Evidence type: Policy
Natural Economy Northwest, working with partners, has played a key role in stimulating a new and radical approach to green infrastructure that seeks to plan, deliver and manage it in comparable ways to other forms of critical infrastructure. The aim is to maximise its economic, social and environmental benefits. The better the quality of the ecosystem services that support human activity, the greater the benefits.
Central to the achievements of the NENW programme is the groundbreaking research underpinning the publication The Economic Value of Green Infrastructure. This outlined 11 benefits to be gained from investment in green infrastructure (GI), as shown in the diagram. It is clear from this illustration that GI underpins the success and sustainability of other parts of the economy.
The direct gross value added (GVA) from the environment has been calculated at £2.6bn, supporting 109,000 jobs in environmental and related fields. But it's more than that - healthy environments are essential for sustainable futures.
Green infrastructure can help the region adapt to some of the effects of climate change. Severe flooding is on the increase. By protecting or promoting woodlands, water and wetland habitats and grasslands, and creating sustainable urban drainage systems, flooding can be managed or alleviated.

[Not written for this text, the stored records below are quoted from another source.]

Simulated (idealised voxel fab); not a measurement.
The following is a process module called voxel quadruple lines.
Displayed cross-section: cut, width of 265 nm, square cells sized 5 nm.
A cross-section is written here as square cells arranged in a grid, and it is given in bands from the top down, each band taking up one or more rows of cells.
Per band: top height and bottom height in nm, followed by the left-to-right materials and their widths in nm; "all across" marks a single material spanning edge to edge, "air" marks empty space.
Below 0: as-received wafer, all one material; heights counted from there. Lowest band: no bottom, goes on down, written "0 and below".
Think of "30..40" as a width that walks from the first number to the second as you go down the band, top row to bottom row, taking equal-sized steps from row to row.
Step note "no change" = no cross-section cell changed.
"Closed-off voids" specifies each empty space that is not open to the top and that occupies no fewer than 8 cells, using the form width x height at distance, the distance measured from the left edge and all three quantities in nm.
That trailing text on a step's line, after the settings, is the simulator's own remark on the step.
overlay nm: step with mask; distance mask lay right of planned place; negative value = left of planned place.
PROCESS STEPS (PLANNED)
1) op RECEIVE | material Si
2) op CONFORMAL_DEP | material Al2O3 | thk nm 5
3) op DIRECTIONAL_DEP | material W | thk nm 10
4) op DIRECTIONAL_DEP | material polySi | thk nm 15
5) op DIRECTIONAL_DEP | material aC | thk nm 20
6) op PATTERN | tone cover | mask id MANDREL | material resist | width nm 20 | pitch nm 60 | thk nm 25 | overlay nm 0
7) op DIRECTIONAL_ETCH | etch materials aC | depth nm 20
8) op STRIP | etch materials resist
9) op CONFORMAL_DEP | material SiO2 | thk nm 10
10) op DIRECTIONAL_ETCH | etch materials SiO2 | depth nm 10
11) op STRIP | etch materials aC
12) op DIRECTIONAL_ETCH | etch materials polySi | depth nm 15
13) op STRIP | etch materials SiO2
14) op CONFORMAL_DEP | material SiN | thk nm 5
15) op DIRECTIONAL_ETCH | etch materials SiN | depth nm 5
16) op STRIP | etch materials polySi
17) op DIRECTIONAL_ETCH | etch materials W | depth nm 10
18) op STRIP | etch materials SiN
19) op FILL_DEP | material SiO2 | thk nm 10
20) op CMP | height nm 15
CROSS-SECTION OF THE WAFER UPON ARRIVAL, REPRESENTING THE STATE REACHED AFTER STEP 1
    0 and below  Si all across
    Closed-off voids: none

NENW's work has clearly demonstrated that huge socio-economic gains are delivered from natural environment projects. If environmental project managers can point out how projects can deliver socio-economic benefits, this puts them in a better position to engage with non-environmental stakeholders and attract additional funding.
Another example is the Peatlands for People project at South Solway Mosses, between the hills of the Lake District and the Solway estuary. Much of the area consists of lowland peat bogs, home to a wide range of wildlife, including rare birds, insects and plants. The bogs act as an important 'carbon store', locking up more than 11,000 tonnes of CO2 a year.
The 'social cost' of each additional tonne of CO2 emitted is put at £42, putting the annual value of the carbon storage function provided by the South Solway Mosses in the region of £481,000.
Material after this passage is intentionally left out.